Rosenman presents her research findings about philanthropy and the urban governance of Detroit at the Chicago Federal Reserve Bank in May 2019.
"As a political economist, I am centrally concerned with relationships of power and questions about who benefits— and who does not,” she said. “Those questions are also deeply geographical, as historical spatialities of investment and disinvestment produce urban space as desirable or not desirable for potential investors.”—Emily Rosenman
Emily Rosenman joined the Department of Geography in summer 2019 as an assistant professor of geography. She is an urban and economic geographer who explores the connections between finance, urbanization, and inequality.
“I am motivated to understand the relationships that produce both wealth and impoverishment, with particular attention to the uneven geographies of financial investments and racialization that characterize contemporary urban life,” she said.
Rosenman became interested in these subjects while working as a federal disaster management contractor, where she learned about the recovery process of New Orleans post-Hurricane Katrina.
“I became interested in why the storm’s damage—and the city’s recovery—was so uneven,” she said.
Rosenman pursued that question at the University of British Columbia, studying with Penn State alumni Elvin Wyly ’88 and David Ley ’72g.
“At the University of British Columbia, I learned about the racialized injustices present in city and regional planning and also in the American mortgage and rental housing markets,” Rosenman said. “That led me to projects analyzing predatory mortgage lending in majority-Black American neighborhoods in cities hard hit by the financial crisis, like Detroit and Cleveland.” In all of those situations, I learned that the presence of inequality and poverty in cities was something that must be constantly legitimated as a normal process of the market, whether by government officials, mortgage bankers, or nonprofit workers trying to address socioeconomic problems.

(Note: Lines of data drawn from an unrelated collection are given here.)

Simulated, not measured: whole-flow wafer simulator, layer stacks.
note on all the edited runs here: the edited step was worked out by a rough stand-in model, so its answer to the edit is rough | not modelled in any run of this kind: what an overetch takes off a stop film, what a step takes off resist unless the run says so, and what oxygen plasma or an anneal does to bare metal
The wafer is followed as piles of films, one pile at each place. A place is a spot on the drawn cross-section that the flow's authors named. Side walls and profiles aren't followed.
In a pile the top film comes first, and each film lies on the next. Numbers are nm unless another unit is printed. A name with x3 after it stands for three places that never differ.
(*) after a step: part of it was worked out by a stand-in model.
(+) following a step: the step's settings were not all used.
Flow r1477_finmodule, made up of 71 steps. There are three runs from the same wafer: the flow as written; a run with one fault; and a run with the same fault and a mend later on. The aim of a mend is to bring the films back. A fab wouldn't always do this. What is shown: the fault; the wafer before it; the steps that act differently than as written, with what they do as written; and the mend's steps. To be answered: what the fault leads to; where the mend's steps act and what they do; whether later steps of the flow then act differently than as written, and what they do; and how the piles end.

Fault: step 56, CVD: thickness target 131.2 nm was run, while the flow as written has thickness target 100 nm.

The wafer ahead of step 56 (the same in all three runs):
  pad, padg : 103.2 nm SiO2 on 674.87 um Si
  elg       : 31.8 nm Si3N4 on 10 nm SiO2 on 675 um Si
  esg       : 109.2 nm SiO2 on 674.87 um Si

“Poverty is often framed as normal in a market-based society,” she said “While I agree that the presence of poverty is inevitable under capitalism, it is produced by market processes which also benefit from it.”
For this reason, Rosenman prefers the term “impoverishment,” because, she said, “it directs our attention to the social relationships of power and privilege that are actively producing and reproducing geographies of poverty.”
As a critical geographer, Rosenman believes her role is to question inherited assumptions about how the economy works.
“As a political economist, I am centrally concerned with relationships of power and questions about who benefits— and who does not,” she said. “Those questions are also deeply geographical, as historical spatialities of investment and disinvestment produce urban space as desirable or not desirable for potential investors.”
The idea of what makes an investment desirable to investors has led Rosenman to her current research interest, social finance, a financial product that attempts to make profits for investors while also producing benefits for society.
“The development of this market is also an ideological claim about the role of finance in a just society,” she said. “The idea that there is no need to rid society of the economic processes that produce poverty—and that the wealthy can instead use investments to ‘fix’ social problems while continuing to profit—is very appealing to powerful actors in society.”
However, Rosenman said, it requires a huge industry of financial and policy intermediaries to contain the contradictions inherent in making poverty profitable for investors and legitimizing for-profit interventions as a solution to impoverishment.
“In my research I have found that solving social problems with for-profit investments works for some things and not for others,” Rosenman said. “A lot of social problems are not readily profitable, so as governments, philanthropies, and the nonprofit sector move toward this idea that solving social problems requires a return on investment, many places and people can be left out. For example, in looking at what makes a social finance investment in affordable housing ‘successful,’ I found that tenant selection is very tied to normative ideas about who is deserving of a subsidized apartment versus who is not.”
But despite those kinds of problems, Rosenman does see a potential upside. “I think social finance marks a shift in how investors think about their connection to how they make money,” she said. “The idea that profits come from somewhere—and often from processes that damage people or nature—is an important step in illuminating the injustices that financial processes often obscure.”
Coming up on Rosenman’s research agenda are the rise of green finance, which claims to preserve the environment by making investments in things like ecosystem services; and racial justice investing, in which investors try to solve the racial wealth gap in America by investing, for example, in Black entrepreneurship. The latter is often put forth as a market-based alternative to reparations.
“I am interested in what kinds of possibilities these movements hold for the demands of oppressed groups, and also in what kinds of possibilities they foreclose,” Rosenman said.
Rosenman is also following the aftermath of the 2008 mortgage crisis in the racialized geographies of housing sales and foreclosures in Cleveland among other financialization phenomena.
For all her projects she is seeking graduate students who are motivated by the social justice implications of research and also motivated “to help me deal with a massive and messy dataset of Cleveland housing data!”